95 names remembered at Edmonton Homeless Memorial

Support worker Kristen Szumlas recounts the moment she first expressed love to a member of her community.

She was leaving the support housing of 23-year-old Shaine Olson. On her way out the door, Olson gave her a customary “I love you.” Without thinking, Szmulas returned it.

Olson closed the door with a big smile on her face.

“That was like two and a half years ago,” explained Szmulas. “And I never looked back.”

It’s just a small part of the legacy Olson leaves behind.

“She has left a hole in our community,” said Szmulas. “She’s left a hole in our hearts.”

Shaine Olson, 23, was among those remembered at the memorial. (Kristen Szumlas)

Olson is one of the 95 people whose death was commemorated Wednesday at the Annual Edmonton Homeless Memorial for 2018 deaths linked to homelessness.
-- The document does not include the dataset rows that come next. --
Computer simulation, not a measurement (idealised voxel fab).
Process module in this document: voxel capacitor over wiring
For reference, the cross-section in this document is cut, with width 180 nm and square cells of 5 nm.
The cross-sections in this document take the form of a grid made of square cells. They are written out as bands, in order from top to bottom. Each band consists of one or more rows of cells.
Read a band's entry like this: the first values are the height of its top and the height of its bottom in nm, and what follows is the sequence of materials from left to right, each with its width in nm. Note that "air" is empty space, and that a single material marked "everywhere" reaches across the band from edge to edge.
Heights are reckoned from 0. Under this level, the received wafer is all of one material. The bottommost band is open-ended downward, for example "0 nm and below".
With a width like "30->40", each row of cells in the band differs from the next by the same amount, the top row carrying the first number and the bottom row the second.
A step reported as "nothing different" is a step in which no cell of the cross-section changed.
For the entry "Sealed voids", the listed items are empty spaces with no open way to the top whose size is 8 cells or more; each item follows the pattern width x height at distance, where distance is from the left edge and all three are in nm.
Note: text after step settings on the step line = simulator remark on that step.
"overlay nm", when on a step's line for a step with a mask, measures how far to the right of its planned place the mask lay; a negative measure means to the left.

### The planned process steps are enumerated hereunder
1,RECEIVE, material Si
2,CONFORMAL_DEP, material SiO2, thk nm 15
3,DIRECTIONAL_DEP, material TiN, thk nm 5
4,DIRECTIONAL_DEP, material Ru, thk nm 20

Members of the homeless community, social workers and other loved ones gathered at Boyle Street Community Services for a ceremony before a funerary procession led by police bagpiper brought them to the Edmonton Homeless Memorial statue across from city hall.

There they held a smudging and laid flowers in honour of the dead.

“Shaine was the toughest person I’ve ever met,” Szmulas remembers of her friend.

“She was resilient, she was stubborn and she didn’t let people in very easily but when she did it was just a beautiful, beautiful thing.”

Edmonton police bagpiper Dale McDonald led the procession to the Edmonton Homeless Memorial statue across from city hall. (Stephen Cook/CBC)

The Edmonton Coalition on Housing and Homelessness determines the number through the collaboration of outreach groups and support services. Last year, 107 people were remembered.

There have been 801 deaths commemorated since the memorial began 14 years ago. 

Szumlas said it’s the people and not the numbers that are important.

“There’s stories of survival, there’s stories of resilience. They deserve to be honoured, they deserve for their names to be known.”

“They don’t deserve to just be a statistic, a number.”

Martin Melvin Daniels moved to Edmonton from the Red Earth First Nation during a construction boom. He has struggled with homelessness and at 51-years-old has seen a number of friends die.

“For all my good friends and good buddies … I hope that you’re upstairs there,” he said.

‘It wears you out’

In 2016, the count doubled in conjunction with the fentanyl crisis. But memorial organizer Jim Gurnett says the deaths are due to more than drug overdoses.

“My personal view is that it is accounted for by the fact that chronic homelessness has gone on for 25 or 30 years now,” he said. Many of those remembered were in their 40s and 50s, victim to the cumulative effects of a shortage of appropriate housing.

“Eventually you’ve been attacked in so many ways so many times that it wears you out.”

Homeward Trust, which is responsible for Edmonton’s Plan to Prevent and End Homelessness and implements homelessness strategies on behalf of all levels of government, has a list of approximately 1,800 names of people who experienced homelessness in 2018.

Last month, the city community and public services committee directed administration to come up with a plan to fast-track 600 units of permanent supportive housing around Edmonton.

But Gurnett said the city cannot address the problem alone.

“I commend the city’s positive attitude and the money they did commit,” he said. “But we’re not going to make any reasonable dent in the problem until there’s a large investment from the federal and provincial governments.”